Existentialism announced that ‘existence precedes essence’ – that we simply exist, and that any meaning we might then attribute to this ‘blank slate’ existence is solely created by ourselves and our own choices – and we assumed that the ‘we’ in question must be our individual selves.

This leads to the pervasive notion that while some individuals might find their meaning and fulfilment in trying to assure the future of endangered species, or civilisation, or even life itself, others find theirs in greed, gluttony and destructiveness. For the true believer there is no contradiction here because there is no underlying meaning to seek – only individual choices.

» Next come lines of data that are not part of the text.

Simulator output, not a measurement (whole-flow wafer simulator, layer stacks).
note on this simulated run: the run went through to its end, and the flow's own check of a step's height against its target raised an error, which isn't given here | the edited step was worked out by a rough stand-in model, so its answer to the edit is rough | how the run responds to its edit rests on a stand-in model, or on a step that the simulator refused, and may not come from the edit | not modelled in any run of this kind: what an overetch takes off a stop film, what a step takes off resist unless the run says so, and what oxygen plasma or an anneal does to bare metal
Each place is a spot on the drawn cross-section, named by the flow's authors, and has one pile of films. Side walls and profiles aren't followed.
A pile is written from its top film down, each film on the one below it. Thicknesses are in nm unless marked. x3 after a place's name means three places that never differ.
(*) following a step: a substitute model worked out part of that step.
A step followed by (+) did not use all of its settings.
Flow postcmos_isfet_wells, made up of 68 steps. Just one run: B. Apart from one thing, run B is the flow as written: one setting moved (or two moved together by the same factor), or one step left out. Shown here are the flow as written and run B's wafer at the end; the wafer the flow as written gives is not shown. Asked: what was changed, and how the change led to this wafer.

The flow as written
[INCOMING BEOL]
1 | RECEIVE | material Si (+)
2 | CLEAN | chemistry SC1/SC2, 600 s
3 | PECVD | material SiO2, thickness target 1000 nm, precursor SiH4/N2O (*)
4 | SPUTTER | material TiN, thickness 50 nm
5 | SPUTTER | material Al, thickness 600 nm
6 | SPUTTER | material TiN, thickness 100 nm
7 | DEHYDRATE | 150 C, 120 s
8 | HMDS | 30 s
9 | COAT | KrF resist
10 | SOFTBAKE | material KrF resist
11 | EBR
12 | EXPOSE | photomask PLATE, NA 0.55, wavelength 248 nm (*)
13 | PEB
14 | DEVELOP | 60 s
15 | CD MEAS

I discussed this in the context of climate change on my blog recently: http://tinyurl.com/5tqd63

I believe that addressing these deeply-rooted cultural stories is a key aspect of Transition.

“A lie may take care of the present, but it has no future”

Chris R.
2 Sep 3:31am

Right on Rob…

I’ve posted 2-3 pieces on my blog on civility over the past year. I recognized that it will play a central role in making things work more smoothly in difficult times. Additionally, those who are rude today will be remembered as such. It may not be a good survival trait. Finally, have you seen P.M. Forni’s book entitled “Choosing Civility” ? Quite good.

Thanks.

Graham Strouts
2 Sep 9:27am

Well I guess I (wearily) will have to defend myself.
You are extraordinarily partisan Rob- hiding behind a screen of impartiality.
It is amazing that you choose my sarcasm here as an example of “crossing a line” that you link to

“our current lurch into recession [that ]will generate crime, disorder and a plumetting of civility on an unprecedented scale.”

Surely the rising influence of pseudoscience and its toleration by influential people like yourself; the constant attempt in society to curtail serious debate by hiding behind a screen of the demand to “respect other beliefs”; and the general sinking into an age of ignorance and endarkenment, superstition and credulity, is a much bigger issue.

You neglect to mention that the context was that I was being threatened with legal action- not exactly a polite thing to do considering my extensive efforts to be civil, to stick to the facts, to avoid ad hominem comments, to be “respectful” throughout the debate hitherto.

Also in Moore’s comments are the rather disrespectful comments that everyone who challenges her beliefs are “ignorant” and “know little of what they are talking about”. Her whole post is extraordinarily pompous and basically is saying:

“I am a very important person! I write books and make films!! Therefore you cannot touch me!! I must, by the sheer force of my fame and celebratory status be right!”

It is the hubris of this position that is the problem Rob, not my sarcasm, which was very mild.
There are many who think I am far too respectful of these beliefs.

The response by Moore to my evidence-based challenges of seeking legal action is an example of another serious problem in society- why have you not picked up on that and commented on it?

The subsequent comments by Moore represent a degeneration of civility and common decency an order of magnitude beyond anything I have said- while at the same time vindicating my position( her beliefs are religious; there is no science behind them).

Why have you not commented on this? You seem to actually be defending here histrionic response- poor little Ms. Moore, the innocent victim of Mr. Sprouts’ horrible and vicious attacks!

The idea that insisting constantly on mutual respect for different beliefs should always take precedence over the actual beliefs themselves is just another insidious way of suppressing honest debate- another example of post-modern madness, itself a far, far bigger threat to civility than a little bit of sarcasm in a debate about trolls and fairies.

Tom A
2 Sep 9:35pm

Rob, you are amongst the nicest and politest people I have ever met. Your positivity and friendliness are a mirror for the good vibes and motivations of the Transition movement.

However, I’d like to leap to the defence of Graham who I believe is striking out into difficult water to ensure that the important work that needs to be done towards sustainability is based on evidence and not led astray by pseudo-science.

You say of his sarcastic comment: “It adds nothing to the debate and discussion, but it leaves the quality of the debate greatly reduced.” I disagree, Graham’s response expressed to me his exasperation with trying to engage in a debate with someone utterly unprepared to answer his questions. In essence there was no debate to degrade. Alanna had also threatened him with legal action without any warning or personal communication. It is important to remember that Alanna put herself in the public domain by publishing an article in Permaculture Magazine and also having a public website. Graham’s comments were in no way threatening and were obviously in jest.

What constitutes good and bad manners is not set in stone. Cultural norms are of course important, as are the circumstances. Within the ‘debate’ between Alanna and Graham, I feel that the sarcasm was justified.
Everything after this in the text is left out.